Strange PTX Output

Tiomat · June 28, 2012, 1:24pm

Hi,

Trying to figure out how best to optimise some of my kernels I looked at the ptx generated and it looks to be creating redundant extra instructions. For example the source line:

register float subi = (float)tid / 512.0f;

gets turned into

.loc 14 143 1

	cvt.rn.f32.s32 	%f41, %r1;

	.loc 14 143 1

	cvt.f64.f32 	%fd1, %f41;

	.loc 14 143 1

	cvt.rn.f32.f64 	%f42, %fd1;

	.loc 14 143 1

	bra.uni	tmp452;

tmp452:

tmp453:

	mov.f32 	%f43, 0f44000000;

	mov.f32 	%f44, %f43;

tmp454:

tmp455:

	.loc 7 1311 3

	div.rn.f32 	%f45, %f42, %f44;

Register f41 doesn’t get used anywhere else, so the conversion to and back from a float64 seems unnecessary, as surely it could just convert %r1 from an s32 to f32 and write into %f42. Similarly with the extra move copying register %f43 to %f44. Am I missing something, or worrying about something that ptxas will re-optimise out?

Cheers,

Tiomat

tera · June 28, 2012, 2:41pm

Yes. Look at ptxas output (using [font=“Courier New”]cuobjdump -sass[/font]), not PTX. It is very different.

Tiomat · June 29, 2012, 8:21am

Cheers for the tip, but it seems the sass has the weird convert too:

/*00e8*/     /*0x59201e0418000000*/ 	I2F.F32.S32 R0, R22;

	/*00f0*/     /*0x01311c0410000000*/ 	F2F.F64.F32 R4, R0;

	/*00f8*/     /*0x11a01c0410000000*/ 	F2F.F32.F64 R0, R4;

I doubt this is my biggest performance limitation, it was just one of those things that seemed a little odds and jumped out at me. I’ll just chalk it up to a quirk of the compiler and go back to real work finding optimisations that will make a significant improvement.

njuffa · June 29, 2012, 5:30pm

I agree this does look odd in that the intermediate conversion to double looks unwarranted and superfluous. Are you seeing this with the CUDA 4.2 toolchain, or the CUDA 5.0 preview?

Tiomat · July 2, 2012, 8:22am

This is currently with 4.1, however I will try to build it with 4.2 and the 5.0 preview when I get chance to see if the problem still exists.
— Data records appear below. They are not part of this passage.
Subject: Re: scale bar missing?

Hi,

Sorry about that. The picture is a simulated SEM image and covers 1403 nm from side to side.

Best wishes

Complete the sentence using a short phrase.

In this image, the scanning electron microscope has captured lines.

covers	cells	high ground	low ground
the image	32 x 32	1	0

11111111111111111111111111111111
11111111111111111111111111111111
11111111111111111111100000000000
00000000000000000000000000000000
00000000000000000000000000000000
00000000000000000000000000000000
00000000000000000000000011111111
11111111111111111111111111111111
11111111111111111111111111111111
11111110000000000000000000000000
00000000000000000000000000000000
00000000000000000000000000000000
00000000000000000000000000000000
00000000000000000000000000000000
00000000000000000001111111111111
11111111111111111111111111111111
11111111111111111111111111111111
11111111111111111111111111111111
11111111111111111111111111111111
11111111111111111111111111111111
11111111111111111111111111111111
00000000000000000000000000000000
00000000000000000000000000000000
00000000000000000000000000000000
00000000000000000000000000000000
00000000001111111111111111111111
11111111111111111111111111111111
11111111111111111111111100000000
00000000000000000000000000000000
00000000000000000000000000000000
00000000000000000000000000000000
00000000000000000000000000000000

Update: 4.2 Still has the same problem, will try with the 5.0 preview sometime later.

Cheers,

njuffa · July 2, 2012, 10:31pm

I am unable to reproduce the reported behavior with CUDA 4.2. My test program is as follows:

#include <stdio.h>

#include <stdlib.h>

__global__ void kernel (float *res)

{

    int tid = threadIdx.x;

    register float subi = (float)tid / 512.0f;

    *res = subi;

}

int main (void)

{

    float *res_d = 0;

    cudaMalloc ((void**)&res_d, sizeof(res_d));

    kernel<<<1,1>>>(res_d);

    return EXIT_SUCCESS;

}

I compiled with

nvcc -arch=sm_20 -keep -o test_conv test_conv.cu

The resulting machine code disassembly is as follows:

code for sm_20

                Function : _Z6kernelPf

        /*0000*/     /*0x00005de428004404*/     MOV R1, c [0x1] [0x100];

        /*0008*/     /*0x84001c042c000000*/     S2R R0, SR_Tid_X;

        /*0010*/     /*0x00015de219100000*/     MOV32I R5, 0x44000000;

        /*0018*/     /*0x80009de428004000*/     MOV R2, c [0x0] [0x20];

        /*0020*/     /*0x9000dde428004000*/     MOV R3, c [0x0] [0x24];

        /*0028*/     /*0x01211e0418000000*/     I2F.F32.S32 R4, R0;

        /*0030*/     /*0x4001000750000000*/     CAL 0x48;               // this is the float division

        /*0038*/     /*0x00211c8594000000*/     ST.E [R2], R4;

        /*0040*/     /*0x00001de780000000*/     EXIT;

What is the smallest self-contained repro code that you have found that exhibits the suboptimal code generation?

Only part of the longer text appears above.